The Sunshine Coast property market continues to run its own race, defying the trends seen in the southern states and the Queensland capital.
My Weekly Preview Article | by Roxanne McCarty-O’Kane | 8 November 2018
The Sunshine Coast property market is continuing to flex its muscles despite reports the major Sydney and Melbourne markets are beginning to stagnate. In fact, multiple reports have highlighted the region as the jewel in the state property crown, having outperformed almost every market in southeast Queensland in the past 12 months.
This alone will give peace of mind to those second-guessing their future as homeowners and investors, but when you also consider a number of renowned property experts are firmly backing the Sunshine Coast as the market to watch, it is easy to have confidence that the region will continue to ride on the property upcycle trajectory. Place Projects property commentator Syd Walker says population growth, the strength of tourism and the economy and the continued property demand versus supply imbalance have created the perfect conditions for the thriving property market.
“The rate of [population] growth on the Sunshine Coast is more than most developed countries and one of the fastest rates in the country,” he says.
“This strong population growth in the area has seen demand for property outstrip supply during recent years with new developments recording strong sales volumes and established properties consistently being sold at higher prices than they were purchased for.
“Tourism growth to the Sunshine Coast has remained fairly steady with over 12 million visitor nights last year. This has helped the economy enjoy strong jobs growth during recent years. In the year to June 2018 jobs growth was recorded at 7.1 per cent.
There are at least 12 major infrastructure projects planned for the area over the coming years with many additional minor projects also planned.
“These 12 infrastructure projects alone are expected to inject approximately $25 billion into the Sunshine Coast regional area economies over the coming years, as well as create over 36,000 direct and indirect jobs and attract 20,000 students and over 110,000 residents to the area. “The scale of these infrastructure projects will have a significant impact on the economy.”
The Place Advisory Sunshine Coast Regional Area Property Market Report shows despite a soft decline in sales volumes in the past 12 months, largely due to lack of supply coming onto the market, demand for property has increased thanks to the boost in jobs and trust in the local economy.
“The region’s property market has now moved into unprecedented heights, defying the lacklustre growth that has occurred in Brisbane during the same period. The past year, ending June 2018, has seen impressive growth rates of 7.3 per cent for houses and 4.8 per cent for units recorded for the region overall,” Mr Walker says.
This is backed up by the latest BIS Economics Australian Housing Outlook. The report reveals the Coast is the state’s star performer for 2018, with price rises outperforming both Brisbane and the Gold Coast over the past year.

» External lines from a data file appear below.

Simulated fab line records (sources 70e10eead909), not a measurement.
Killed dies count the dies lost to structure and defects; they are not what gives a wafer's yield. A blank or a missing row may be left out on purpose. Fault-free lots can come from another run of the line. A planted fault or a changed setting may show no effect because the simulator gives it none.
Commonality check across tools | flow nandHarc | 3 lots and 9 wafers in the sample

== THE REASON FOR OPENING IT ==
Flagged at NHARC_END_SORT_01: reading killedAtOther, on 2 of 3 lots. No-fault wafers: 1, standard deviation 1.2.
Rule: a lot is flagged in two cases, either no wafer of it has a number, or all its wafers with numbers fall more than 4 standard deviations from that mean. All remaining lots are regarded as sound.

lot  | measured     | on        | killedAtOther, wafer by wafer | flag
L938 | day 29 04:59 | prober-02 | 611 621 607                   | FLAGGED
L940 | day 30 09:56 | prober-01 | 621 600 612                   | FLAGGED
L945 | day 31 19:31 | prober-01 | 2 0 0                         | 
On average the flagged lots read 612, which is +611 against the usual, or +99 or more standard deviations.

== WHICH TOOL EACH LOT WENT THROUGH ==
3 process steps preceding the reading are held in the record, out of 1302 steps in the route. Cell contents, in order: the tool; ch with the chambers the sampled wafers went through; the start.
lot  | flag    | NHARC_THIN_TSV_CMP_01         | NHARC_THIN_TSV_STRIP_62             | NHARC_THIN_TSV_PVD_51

The report shows median house prices on the Sunshine Coast rose by three per cent in the year to June 2018 and are expected to continue to grow strongly, reaching $650,000 in 2021. In comparison, the report predicts the Brisbane median house price will reach just $615,000 in 2021.
Project Urban managing director Andrew Stevens says the local property market is on an “upswing” and poised to capitalise on the southern downturn through migration, which will inject financial investment and intellectual property into the region.
“This is the first property cycle where our population and economy has hit a self-sustaining level. Our proximity to Brisbane will always have some influence, however the Sunshine Coast has matured and is taking control if its own future,” he says.
“I cannot remember a time when the market was so solid. Yes, we have had plenty of upturns in the past, but never with the fundamentals for our economy so strong.
“[It is] conservative growth supported by employment generation and infrastructure investment. The Coast’s economy is more sophisticated than in previous property cycles with the fundamentals providing a safety net against a national property downturn.”
He says while the future for the Coast has never looked brighter, it is more important than ever to maintain housing affordability.
Property commentator Michael Matusik says while our region is comparatively more affordable than the Sydney and Melbourne markets and continues to offer greater value, you need to look closer at how stagnating household incomes are having an impact.
“The local average wage is $64,000, which makes housing look expensive at nine times house price to wages,” he says. “The average total disposable income per household on the Sunshine Coast is $108,000, making the real affordability ratio a much healthier 5.3.”
Mr Matusik says the region added some 16,000 new dwellings over the past five years to keep apace with population growth, but the development industry supplied only 12,500 “new digs”.
“The Sunshine Coast is undercooked by 20 per cent.
“The region is expected to hold 10 per cent of southeast Queensland’s new housing development – being some 38,000 new dwellings – over the next 20 to 25 years. And I estimate the need to create 4000 new dwellings per annum over the next decade.”
From the experts:
“The local average wage is $64,000, which makes housing look expensive at nine times house price to wages. The average total disposable income per household on the Sunshine Coast is $108,000, making the real affordability ratio a much healthier 5.3”
“I cannot remember a time when the market was so solid. Yes we have had plenty of upturns in the past, but never with the fundamentals for our economy being so strong.”
“The region’s property market has now moved into unprecedented heights, defying the lacklustre growth that has occurred in Brisbane during the same period. The past year, ending June 2018, has seen impressive growth rates of 7.3 per cent for houses and 4.8 per cent for units recorded for the region overall.”